When athletes achieve a high level of success there is a certain kinship that comes along with it and an automatic level of respect follows. Being able to long jump more than 24 feet has a way of bringing a couple of guys together.
That was the case with Mountain Pointe (Phoenix)
junior Travonn White and Olympic hopeful Will Claye when they met in November.
Claye is a Mountain Pointe graduate who left after his junior with the school record in the long jump to enroll at Oklahoma (before eventually winning a national title for Florida). White is a talented multi-sport athlete that lost his chance at a state title as a sophomore after being suspended because he was caught on campus doing something ill-advised and it cost him the end of the season.
"I've matured," he said. "I've learned a lot."
There has never been any question about White's athletic ability on the football field or track since he transferred from St. Mary's (Phoenix). As long as he got his head on straight, he could be a force, and that was evident recently at the Sun Angel Classic at Arizona State.
Not only did White break the school record in the long jump, surpassing Claye's effort of 24 feet and 3 inches, but he was also tearing it up in the sprints as well.
He finished third in the 100-meter dash in 10.92 seconds behind teammate and champion Ben Trotter (10.6), and finished eighth in the 200 in 22.34.

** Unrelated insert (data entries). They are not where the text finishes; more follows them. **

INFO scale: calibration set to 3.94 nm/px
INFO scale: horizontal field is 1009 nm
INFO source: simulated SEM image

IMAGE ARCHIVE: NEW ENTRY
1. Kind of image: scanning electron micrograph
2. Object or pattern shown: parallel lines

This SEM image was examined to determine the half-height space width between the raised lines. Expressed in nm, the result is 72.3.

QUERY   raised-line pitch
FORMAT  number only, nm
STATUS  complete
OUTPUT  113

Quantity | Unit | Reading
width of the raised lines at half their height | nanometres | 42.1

But it was in the long jump pit where he really soared, as White set the meet record at 24-10.5, and it was even sweeter by the fact that Claye was in attendance.
"That meant a lot to me," White said. "I've had some talks with him and we are pretty competitive with each other. It was cool doing it with Will there."
The mark is the best in the state and sets him up as the favorite once again as the state meet approaches on May 9, 11 and 12 at Mesa Community College.
"I want to win state," White said at the Chandler Rotary. "I know I messed up last year. I let a lot of people down, including myself."
Pride sprint and horizontal jump coach Larry Todd said he sees a different kid than the one who was still finding his way at Mountain Pointe after coming from St. Mary's over Christmas break in 2010.
"He has matured greatly over the last year," Todd said. "He is an intense and very competitive kid. He understands what it takes to be able to compete at a high level. He knows now that it's just as important to be responsible on and off the track."
White, who is also one of the state's top triple jumpers, said it started to sink in after a few meetings with Claye. White had a chance to see firsthand how someone from Mountain Pointe can seemingly make all the right choices on the way to national titles in college and now be a favorite in the 2012 London Olympic Games this summer.
"I realized if I take care of things and make the right choices I can be just like him," White said. "If he can get there then so can I. It really opened my eyes."
The Pride coaching staff made the meeting happen to give White, and everyone else in the program, an idea of what can be achieved when focus, talent and luck converge in the right heart.
"It is huge for these kids to see a success story like that," Todd said. "Travonn got a chance to meet him in November and they had a chance to sit down and have a conversation. It is not only about being a great athlete but about what it takes to maintain and continue to improve in all matters of life.
"I think that really hit him with Travonn."